Detroit — The ugly face of banker-imposed austerity takes many forms. The world has watched in horror as the residents of Detroit, a city whose population is majority African-American, have been deprived of basic necessities such as housing, water and quality education. Last year, two United Nations rapporteurs concluded from their investigation that the mass water shutoffs constituted a human rights violation.
What is not well-publicized is a public safety crisis, affecting many poor neighborhoods but not touching the downtown and midtown areas targeted for gentrification. The city has miles of broken street lights. Not only on side streets but on major thoroughfares there are wide areas — where people of all generations walk, bicycle, drive, catch buses and maneuver their wheelchairs — that are pitch dark when the sun goes down.
The privately operated Public Lighting Authority originally planned to repair or replace only 10,000 of the 53,000 lights that have been out of service, reducing the total number of street lights from 88,000 to 45,000.

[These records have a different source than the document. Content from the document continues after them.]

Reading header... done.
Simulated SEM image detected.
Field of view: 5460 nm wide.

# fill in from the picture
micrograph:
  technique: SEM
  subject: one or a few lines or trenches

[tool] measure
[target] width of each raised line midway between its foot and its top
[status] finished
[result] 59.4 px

But this crime of racist neglect has not gone unchallenged. Since June 5, the Dexter/Waverly intersection has been the scene of weekly “Light Walks.” Every Thursday at 9:00 p.m., people have turned out with flashlights and signs, chanting “No lights! It ain’t right!” Sometimes they hold the illuminated letters of the Detroit Light Brigade, flashing a simple message: “Turn on the lights.” Neighborhood children, with and without their parents, come every week. Due to complaints and protests from the people of Detroit, an additional 20,000 lights will be replaced, bringing the total to 65,000.
Protestors were skeptical of the promise made by Mayor Mike Duggan to Light Walk organizer Cynthia Johnson that busy Dexter Avenue would be lit up by the end of August. But in fact on Aug. 27, Light Walkers witnessed the power of protest. When they arrived for another Thursday night action to demand basic public safety, they were nearly blinded by the brightness of brand new street lights on shiny new metal poles. Workers installing the lights had revealed that they were reassigned from other neighborhoods to Dexter Avenue “because of the Light Walks over there.”
Neighbors walked and bicycled over to the protest site to express their elation and gratitude. Now they can get around safely, without fear of being hit by a vehicle or victimized by crimes of survival.
Light Walk organizers will now target another unlit area — and another and another — until the entire city emerges from darkness.